The Black Hills Pioneer reports that three new Meade School District members who are concerned about the funding of rural schools want to talk about doing the worst thing possible for the funding of rural schools: form a new district out in rural Meade County:

“We have a group of people who have been talking about being their own school district,” Superintendent Jeff Simmons said Wednesday.

He said the item about the district boundary was placed on the agenda at the request of the new school board members – John Nachtigall of Elm Springs, Lee Spring of Atall, and J.T. Vig of Opal. All three live in rural areas of Meade County east of Sturgis. They have been vocal about their concerns of underfunding of the rural schools [Deb Holland, “Rural Meade Residents Want School Boundaries Changed,” Black Hills Pioneer, 2019.07.12].

Meade School District 46-1
Meade School District 46-1

I’d sure like the folks out in the middle of Meade County to have their own K-12 school district so they wouldn’t have to truck all the way in to Sturgis for high school. I’d also like the nice folks in Elm Springs and Opal to have their own grocery store and movie theater and go-kart palace. But the numbers don’t seem to be there:

Student enrollment at the beginning of the 2018-19 school year in the rural schools showed Opal had 15 students; Hereford, 15; Elm Springs, 14; Atall, 11; Union Center and Enning, 48 — a total of 103 [Holland, 2019.07.12].

Right now, those 103 scattered rural children and their parents enjoy the benefits of participating in a much larger school district that can hire more teachers and pay them more than any collective effort those rural families could make on their own. If the OHESAUCE parents decide to secede from the Meade School District, they’ll be calling Lt. Governor Larry Rhoden for Legislative favors just like Rep. Spencer Gosch had to arrange last year to save his only slightly larger Herreid School District from closure.

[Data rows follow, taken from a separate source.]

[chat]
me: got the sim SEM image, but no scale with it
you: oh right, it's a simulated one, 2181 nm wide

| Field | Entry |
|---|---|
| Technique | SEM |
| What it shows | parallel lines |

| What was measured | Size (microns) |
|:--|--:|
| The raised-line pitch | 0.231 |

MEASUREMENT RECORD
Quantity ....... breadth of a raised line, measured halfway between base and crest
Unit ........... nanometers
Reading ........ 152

Far be it from me to stand in the way of anyone’s effort at independence. But an independent school district in the sparse middle of Meade County is not an effective use of public resources.

17 Comments

  1. Debbo 2019-07-16 15:12

    What those families way out there have to do is either rent a house in Sturgis, pay room and board to someone in Sturgis for their children to stay there Sunday night through Thursday night, or put in 3-4 hours on the road 5 days per week, plus associated driving costs. All those expenses increase if the child is involved in any extra curricular activities.

    It’s not just the costs of the school itself that they’re factoring in. It’s the savings of not having that distance. Students lose out on high school opportunities if they’re driving because cash strapped families can’t afford more miles. Or if the child is staying in town, parents can’t come to see their children participate.

    If they rent a house in town the mother lives there while the father stays on the ranch and the family supports 2 homes. Younger children are at home with dad while older kids are in town with mom.

    It’s a real struggle for families any way you slice it. It’s not merely a matter of numbers of students.

  2. Donald Pay 2019-07-16 15:48

    I agree, Cory, but, unlike with go-karts, it is the State’s responsibility to provide an equal and adequate education for all students in the state. The state has been failing, and people get frustrated.

    In Rapid City, all of those schools would be shut down, and everyone bussed to a school with 600 students. It is just too expensive to operate that many schools for that few students. But this area isn’t Rapid City, and you have to consider distances, culture and custom of the people who live there. Most important you have to take account of each student, and their needs.

    The problem with the school aid formula is that it is top-down. It doesn’t consider students and their environment, their needs or their dreams. It doesn’t take account of trade-offs families are willing to make to keep a small school close versus having to bus or drive their child long distances, or have them stay with Uncle John.

    The sparsity issue has been plaguing rural education for decades. I don’t know what the answer is except more money. If they formed their own district they could more easily opt out of state-mandated limits on property taxes, and make up in their own money what the state refuses to pay.

    Wisconsin has similar problems with funding rural education, because much of the funding system is similar to South Dakota’s. Rural districts in Wisconsin have been using what are equivalent to opt-outs to increase property taxes on themselves to keep rural schools operating during the Walker years when education funding was insufficient.

  3. Donald Pay 2019-07-16 15:54

    It’s great to see Deb Holland’s byline on the Black Hills Pioneer article. She has been covering the education beat in the Black Hills for decades.

  4. grudznick 2019-07-16 18:18

    By golly, Mr. Pay,, it is the school district’s responsibility to educate those kids, and if they need a new school out there in Mr. Rhoden’s back yard then they should opt out of property tax limits and raise those funds, by golly.

    By golly, Mr. Pay, we need more consolidation of schools, counties, and cities. Consolidation is where it’s at. We, here in South Dakota, do not want to become Wisconsin. Move back, and vote with us.

  5. Roger Cornelius 2019-07-16 20:06

    Rural Mead County has been having a tough time lately.
    On July 15 they nearly lost their ambulance service.
    Fortunately service has been extended through the of the year.

  6. Porter Lansing 2019-07-16 20:20

    Yet, she brags about the surplus money. How much y’all need? We’ll do a Blue State go fund me for kids that need a school. All kids matter!
    What’s that, Governor? One room school houses are cheap?

  7. grudznick 2019-07-16 20:44

    You can’t get free services forever, Mr. C. Those fellows in Sturgis don’t think they should subsidize all the free rides for fat, drunk bikers being hauled in from the Buffalo Chip and the Gongadalong and Glencoefest. And if Enning wants a high school they’re going to have to opt out and gongadalong up the chips themselves.

  8. Roger Cornelius 2019-07-16 20:52

    grudz.
    How presumptive of you, I did not suggest to you or anyone else that people in rural Meade County get any thing for free.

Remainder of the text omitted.